I need to reset my thermostat

Our nation is going through, supposedly, one of the worst heat waves in history. The challenge this year, it seems, is that it happened much earlier. I am not sure if temperatures are higher than last year, but the heat wave has come earlier than previous years. 


Traveling and talking to friends across the nation, every community talks about how this year is worse than the last. Bangalore, Vellore which we experienced, Nagpur and Delhi, friends talking about it. (But then, I hear it every year). 


But the hope is that this too will pass, at least in some parts of our nation. But this would have left its destruction, with a few lives lost, crops failing, personal economy challenges for rural agrarian life. These will be just a few numbers that will appear in the media for a few days, and then be forgotten.  


The thing I love most these days is the car AC, with its auto mechanism. It has a built‑in thermostat and adjusts the flow of cool air to maintain the temperature at what I want. Our bedroom AC does not have it, and we take turns at night to switch it off and on. (Yes, we are the privileged ones, of the less than 8% of Indians who have ACs.) The problem is our personal thermostats differ. And so, when one person thinks it is cool enough, the other person decides it is too warm. This is based on our personal hot or cold preferences. Our personal preference thermostats! We do not fight over it but laugh over it. Though I get my preference mostly ðŸ˜Š.

 

At a broader scale, the deeper problem is the same. When you zoom out, it is the inner thermostat of beliefs that quietly shapes how people (me too) act in the world. It’s this mix of personal desires, fear, identity, power, and profit that often distorts our collective choices.

 

The anti–climate action lobby, backed by a handful of powerful oligarchs and fossil fuel interests, works steadily to weaken or delay environmental policies that might threaten their profits. Through climate denial, manufactured skepticism, and economic alarmism, they push for continued subsidies and resist renewable alternatives, even as global CO₂ levels keep rising. But on the other side, there are groups who champion new energy solutions with their own motives, driven less by earth restoration and more by the promise of quick financial gain. 

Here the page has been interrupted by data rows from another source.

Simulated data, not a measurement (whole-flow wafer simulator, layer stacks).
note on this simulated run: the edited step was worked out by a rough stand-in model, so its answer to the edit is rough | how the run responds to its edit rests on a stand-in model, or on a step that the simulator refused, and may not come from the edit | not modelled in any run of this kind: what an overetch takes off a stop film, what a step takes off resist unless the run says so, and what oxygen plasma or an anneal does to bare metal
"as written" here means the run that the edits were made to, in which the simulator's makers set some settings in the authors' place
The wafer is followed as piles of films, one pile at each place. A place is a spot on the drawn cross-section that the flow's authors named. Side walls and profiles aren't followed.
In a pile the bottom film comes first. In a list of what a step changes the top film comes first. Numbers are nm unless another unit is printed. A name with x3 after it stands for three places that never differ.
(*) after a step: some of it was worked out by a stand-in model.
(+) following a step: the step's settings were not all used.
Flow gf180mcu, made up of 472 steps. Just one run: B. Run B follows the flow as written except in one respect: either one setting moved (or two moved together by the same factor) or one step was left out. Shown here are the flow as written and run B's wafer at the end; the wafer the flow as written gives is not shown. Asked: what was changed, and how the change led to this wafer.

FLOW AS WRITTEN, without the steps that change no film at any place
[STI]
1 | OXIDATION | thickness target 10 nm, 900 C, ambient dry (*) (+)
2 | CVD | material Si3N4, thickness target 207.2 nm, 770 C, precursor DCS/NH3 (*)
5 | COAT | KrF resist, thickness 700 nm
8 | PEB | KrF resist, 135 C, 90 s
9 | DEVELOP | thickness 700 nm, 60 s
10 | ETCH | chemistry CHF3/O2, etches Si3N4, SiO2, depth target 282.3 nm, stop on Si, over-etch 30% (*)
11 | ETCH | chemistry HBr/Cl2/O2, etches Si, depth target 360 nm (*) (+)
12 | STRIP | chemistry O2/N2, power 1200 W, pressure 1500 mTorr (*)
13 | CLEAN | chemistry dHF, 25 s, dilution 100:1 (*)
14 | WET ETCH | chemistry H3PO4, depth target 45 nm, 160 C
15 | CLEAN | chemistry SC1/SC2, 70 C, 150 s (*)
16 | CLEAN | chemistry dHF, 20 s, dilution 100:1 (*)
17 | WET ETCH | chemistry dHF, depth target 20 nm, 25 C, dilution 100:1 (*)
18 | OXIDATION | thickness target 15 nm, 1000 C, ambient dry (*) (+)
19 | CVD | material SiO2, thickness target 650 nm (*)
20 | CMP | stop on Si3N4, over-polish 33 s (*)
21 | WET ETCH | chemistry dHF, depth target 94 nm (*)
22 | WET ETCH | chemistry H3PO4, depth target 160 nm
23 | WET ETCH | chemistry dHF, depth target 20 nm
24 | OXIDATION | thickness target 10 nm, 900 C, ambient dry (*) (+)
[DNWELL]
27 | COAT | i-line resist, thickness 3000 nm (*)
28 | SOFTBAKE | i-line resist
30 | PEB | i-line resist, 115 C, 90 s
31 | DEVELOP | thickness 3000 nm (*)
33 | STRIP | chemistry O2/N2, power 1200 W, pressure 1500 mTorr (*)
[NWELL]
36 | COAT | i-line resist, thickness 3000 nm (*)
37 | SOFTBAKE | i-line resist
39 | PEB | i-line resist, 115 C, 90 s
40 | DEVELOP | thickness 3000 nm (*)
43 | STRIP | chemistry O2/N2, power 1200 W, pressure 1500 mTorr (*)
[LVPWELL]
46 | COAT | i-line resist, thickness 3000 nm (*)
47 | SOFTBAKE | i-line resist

Both camps, in different ways, are supported by larger power structures that benefit from maintaining influence and control. The result is a tug of war where extreme positions dominate, nuance disappears, and long‑term planetary wellbeing gets overshadowed by short‑term interests. And we end up falling into one of these camps. 


Beneath all of this lies the same human pattern: belief systems hardened into identity, and identity hardened into policy. And the climate, indifferent to our inner thermostats, continues to respond to what we do  -  not what we claim to believe.


Recently, talking to a nephew of mine who is a rubber planter was interesting. He said, I am not a well‑educated person - in terms of this “climate change and science.” But one thing I know: our rubber yield has dropped by 60% in the last 5 years. It rains when it should not, and the rubber sap gets diluted. It does not rain when it should, and the trees do not mature. Whatever it is -  ARC (Actual Rubber Content — the percentage of real, solid rubber in latex after all water and additives are removed) has dropped by 60%. The truth from the where the rubber meets the road. 

 

And then he said, we have handed over part of our land to "pineapple growers" which gives us money, but the land will be destroyed. Nothing else can grow on that land again. But then we need the money. 

Leaving climate change and economy aside, there is a question I am grappling with. 

 

How are my personal thermostats of beliefs and behaviors set? Generally my personal benefits, which include me and my own (family, and the ones I love), but may have a negative bearing on the larger community outside is usually the ones that set my thermostat. 

 

There was a time and I try even today, to live with the perspective of the larger picture I am part of -  trying to stay clear of the oligarchs trying to influence my thermostats. Trying to understand what is good for the world and community around me. But then over time, the thermostat pressures me to keep changing the internal setting. At times, thermostat changes its internal setting even without my noticing. 

 

I blame it on the culture – that is what is expected of me – I am not to blame! But then the Good book reminds me “Don’t become so well-adjusted to your culture that you fit into it without even thinking.

Maybe my thermostat needs a reset every now and then, instead of blaming the culture and context!